Crypto activity determined as “high risk” is more prevalent in Eastern Europe than in any other region, amidst the Russia-Ukraine war, according to a Thursday report by blockchain analytics firm Chainalysis.
Eastern Europe is the fifth-largest regional cryptocurrency market, according to Chainalysis, with US$630.9 billion in value received on-chain between July 2021 and June 2022. That represents 10% of global transaction activity during the period studied, which is relatively in line with past performances.
About 18% of the crypto activity in Eastern Europe is associated with “risky or illicit” activity, according to the report, representing the highest rate of any region measured by Chainalysis. However, it is primarily from transactions considered risky, with the bloc’s rate of illicit transactions below sub-Saharan Africa and Latin America and on par with North America.
A significant driver of the region’s high rate of risky activity is the prevalence of “high-risk exchanges,” which have little to no know-your-customer (KYC) information standards. The report said that such exchanges represent about 6% of transaction activity in the region, compared to 1.2% for the next-closest region.
In Russia, Eastern Europe’s largest country, sanctions in response to the Ukraine invasion are restricting citizens from accessing many international crypto services and could be pushing them to riskier services. The EU further tightened restrictions on Russian crypto transactions last week, banning all crypto-asset wallets, accounts or custody services from the country.
Russia’s cryptocurrency transactions, both in crypto-to-crypto and crypto-to-fiat currency, surged in March following the Ukraine invasion, the report said. An anonymous expert who’s worked with financial intelligence units in Eastern Europe told Chainalysis that oligarchs and ordinary people were looking for ways to get money outside Russia or cash out.

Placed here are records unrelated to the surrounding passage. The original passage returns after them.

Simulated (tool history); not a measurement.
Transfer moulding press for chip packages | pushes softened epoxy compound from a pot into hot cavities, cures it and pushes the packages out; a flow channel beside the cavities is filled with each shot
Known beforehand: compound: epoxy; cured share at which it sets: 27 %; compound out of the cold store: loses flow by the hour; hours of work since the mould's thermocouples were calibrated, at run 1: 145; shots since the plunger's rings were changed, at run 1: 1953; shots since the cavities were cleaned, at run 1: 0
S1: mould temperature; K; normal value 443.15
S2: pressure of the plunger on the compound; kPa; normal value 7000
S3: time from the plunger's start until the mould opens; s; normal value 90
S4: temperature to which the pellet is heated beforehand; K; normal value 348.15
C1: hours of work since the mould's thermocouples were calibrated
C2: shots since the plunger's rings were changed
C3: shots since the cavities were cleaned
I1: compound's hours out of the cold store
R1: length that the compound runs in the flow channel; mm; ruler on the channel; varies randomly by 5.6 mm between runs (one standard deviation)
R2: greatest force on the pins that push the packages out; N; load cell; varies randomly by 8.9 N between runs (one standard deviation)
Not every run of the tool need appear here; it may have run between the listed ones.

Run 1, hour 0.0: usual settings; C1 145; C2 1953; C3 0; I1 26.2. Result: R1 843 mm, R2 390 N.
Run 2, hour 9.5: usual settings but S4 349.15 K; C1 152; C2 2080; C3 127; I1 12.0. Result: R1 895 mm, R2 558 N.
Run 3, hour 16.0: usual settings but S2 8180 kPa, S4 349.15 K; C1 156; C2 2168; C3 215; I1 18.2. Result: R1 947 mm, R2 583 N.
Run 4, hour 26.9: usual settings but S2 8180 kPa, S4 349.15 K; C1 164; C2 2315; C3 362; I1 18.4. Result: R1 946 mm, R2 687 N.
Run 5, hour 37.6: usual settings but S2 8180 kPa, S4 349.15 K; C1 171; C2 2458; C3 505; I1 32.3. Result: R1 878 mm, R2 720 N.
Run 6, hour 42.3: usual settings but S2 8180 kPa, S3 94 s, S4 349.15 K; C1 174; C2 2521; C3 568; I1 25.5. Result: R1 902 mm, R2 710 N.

As restrictions set in during the months following the March surge, crypto transactions measured by Chainalysis have decreased in Russia. During the same time, Russians were moving to new exchanges in countries like Kazakhstan and Georgia, Chainalysis’ source said.
Russia has already seen an outsized amount of ransomware and crypto-based money laundering activity historically, according to past research from Chainalysis.
Ukraine also saw increases in crypto-related transactions after the war began in March, according to the report. But Ukraine’s crypto activity involving the national currency hryvnia trended down in the following months.
Tatiana Dmytrenko, a high-ranking adviser in Ukraine’s Ministry of Finance cited in the Chainalysis report, said the data was likely due to incremental relaxing of restrictions on currency cash transactions, such as buying dollars or euros, that went into effect in March.
However, Ukraine has seen a steady increase in crypto-to-crypto transactions since March. Ukraine ranked third in Chainalysis’ 2022 Global Crypto Adoption Index, which measures grassroots crypto adoption by citizens.